Tifft will be in a Cup rookie class with Ryan Preece and Daniel Hemric. That’s already larger than last season’s rookie class, which featured only William Byron and Bubba Wallace (Byron won rookie of the year honors).

Tifft’s signing is just one of many changes that will take place for the 2019 season.

Here’s a look at where things stand in Silly Season:

ANNOUNCED CUP RIDES FOR 2019

No. 6: Ryan Newman joins Roush Fenway Racing for next season (announcement made Sept. 22)

No. 13: Ty Dillon said he will remain at Germain Racing for the 2019 season (announcement made Sept. 24)

No. 19: Martin Truex Jr. and crew chief Cole Pearn move to Joe Gibbs Racing from the defunct Furniture Row Racing team (announcement made Nov. 7)

No. 31: Daniel Hemric replaces Ryan Newman at Richard Childress Racing for 2019. (announcement made Sept. 28)

No. 36: Matt Tifft joins Front Row Motorsports in a third car for the 2019 season (announcement made Nov. 27)
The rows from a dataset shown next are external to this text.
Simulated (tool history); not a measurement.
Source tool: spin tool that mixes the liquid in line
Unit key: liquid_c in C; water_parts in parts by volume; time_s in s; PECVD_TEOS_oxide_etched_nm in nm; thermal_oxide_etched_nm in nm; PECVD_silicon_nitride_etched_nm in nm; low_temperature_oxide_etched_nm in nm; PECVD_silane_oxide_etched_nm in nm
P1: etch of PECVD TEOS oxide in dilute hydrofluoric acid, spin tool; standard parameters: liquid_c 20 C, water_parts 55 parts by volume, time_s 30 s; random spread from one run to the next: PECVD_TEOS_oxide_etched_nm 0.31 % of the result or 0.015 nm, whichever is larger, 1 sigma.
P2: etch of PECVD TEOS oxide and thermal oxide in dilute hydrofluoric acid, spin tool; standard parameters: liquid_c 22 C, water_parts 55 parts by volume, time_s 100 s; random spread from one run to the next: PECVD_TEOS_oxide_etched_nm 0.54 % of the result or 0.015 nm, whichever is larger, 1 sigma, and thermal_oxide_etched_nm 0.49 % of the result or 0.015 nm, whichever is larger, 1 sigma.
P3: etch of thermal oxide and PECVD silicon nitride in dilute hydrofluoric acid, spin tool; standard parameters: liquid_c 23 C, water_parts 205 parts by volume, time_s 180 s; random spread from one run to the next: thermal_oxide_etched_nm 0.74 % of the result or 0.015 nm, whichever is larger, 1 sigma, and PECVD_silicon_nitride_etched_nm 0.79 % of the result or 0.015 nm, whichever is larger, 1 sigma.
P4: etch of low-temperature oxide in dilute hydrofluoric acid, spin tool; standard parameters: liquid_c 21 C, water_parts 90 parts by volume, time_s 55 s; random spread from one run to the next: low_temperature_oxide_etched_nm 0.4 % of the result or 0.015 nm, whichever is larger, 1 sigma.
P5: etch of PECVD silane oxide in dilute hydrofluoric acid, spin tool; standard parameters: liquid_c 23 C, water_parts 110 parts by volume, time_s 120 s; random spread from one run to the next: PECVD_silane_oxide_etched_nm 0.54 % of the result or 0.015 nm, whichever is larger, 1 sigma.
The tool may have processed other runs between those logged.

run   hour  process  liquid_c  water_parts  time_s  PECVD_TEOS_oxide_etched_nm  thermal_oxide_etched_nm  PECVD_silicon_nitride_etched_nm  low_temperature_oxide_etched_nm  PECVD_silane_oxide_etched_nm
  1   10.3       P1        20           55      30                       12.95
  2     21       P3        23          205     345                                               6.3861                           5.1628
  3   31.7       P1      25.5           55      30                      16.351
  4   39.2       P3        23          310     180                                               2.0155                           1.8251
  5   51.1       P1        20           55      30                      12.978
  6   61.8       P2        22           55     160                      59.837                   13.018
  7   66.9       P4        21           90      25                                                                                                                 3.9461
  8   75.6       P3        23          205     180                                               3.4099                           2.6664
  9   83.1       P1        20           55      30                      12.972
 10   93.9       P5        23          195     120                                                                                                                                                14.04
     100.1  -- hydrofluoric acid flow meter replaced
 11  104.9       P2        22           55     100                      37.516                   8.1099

No. 43: Bubba Wallace will remain with Richard Petty Motorsports through the 2020 season (announcement made July 28)

No. 47: Ryan Preece replaces AJ Allmendinger at JTG Daugherty Racing beginning next season (announcement made Sept. 28)

No. 95: Matt DiBenedetto moves to Leavine Family Racing for 2019. Leavine Family Racing also switches to Toyota beginning next year (announcement made Oct. 10)

CUP RIDES NOT YET ANNOUNCED FOR 2019

No. 1: Jamie McMurray will not drive this car next season. He has yet to decide if he will drive for Chip Ganassi Racing in the 2019 Daytona 500 and then move to a management position with the team. He said Nov. 16 he had yet to decide if to do that or some other racing.

No. 32: Go Fas Racing is looking for a driver after Matt DiBenedetto announced Sept. 7 that he would not return to the team after this season.

No. 41: Kurt Busch‘s one-year deal with Stewart-Haas Racing ended after the season. Reports have him headed to the No. 1 car in 2019. 

DRIVERS WITHOUT ANNOUNCED PLANS FOR 2019

AJ Allmendinger: He told NBC Sports on Nov. 17 that he didn’t have any races for 2019 lined up at the time.

Trevor Bayne: 2011 Daytona 500 winner is looking for a ride after the Sept. 12 announcement that he won’t return to Roush Fenway Racing in 2019. He told NBC Sports on Sept. 14 that he has been calling car owners looking for a ride and would look at any of NASCAR’s top three national series. 

Kurt Busch: The 2004 Cup champion has yet to announce his 2019 plans.

Jamie McMurray: Has yet to announce what he’ll do in 2019 but it won’t be a full-time ride in the No. 1 car at Chip Ganassi Racing.

Daniel Suarez: With Martin Truex Jr. taking over the No. 19 in 2019, Suarez is looking for a ride. He said Sept. 21 that “we’re talking to a lot of people.” Suarez is the favorite for the No. 41 ride.

CREW CHIEF CHANGES

No. 3: Danny Stockman replaces Justin Alexander as Austin Dillon‘s crew chief in 2019 (move confirmed Nov. 26)

No. 11: Mike Wheeler will not return as Denny Hamlin‘s crew chief for 2019 (announcement made Nov. 16)

No. 24: Chad Knaus replaces Darian Grubb as William Byron’s crew chief in 2019 (announcement made Oct. 10)

No. 48: Kevin Meendering replaces Chad Knaus as Jimmie Johnson‘s crew chief in 2019 (announcement made Oct. 10)

No. 95: Mike Wheeler joins the team and replaces Jon Leonard, who moved back to Richard Childress Racing to be an engineer on Austin Dillon’s team.

XFINITY SERIES

ANNOUNCED CHANGES FOR 2019

No. 1: Noah Gragson replaces Elliott Sadler at JR Motorsports for 2019 season (announcement made Sept. 25).

No. 42: Chip Ganassi Racing signs Ross Chastain to drive the No. 42 full-time for 2019 (announcement made Nov. 9).

No. 98: Stewart-Haas Racing signs Chase Briscoe to drive the team’s second Xfinity car and be a teammate to Cole Custer (announcement made Nov. 27).

RCR: Tyler Reddick moves from JR Motorsports to RCR for the 2019 season. Reddick’s car number, sponsor and crew chief will be announced later. (announcement made Oct. 31).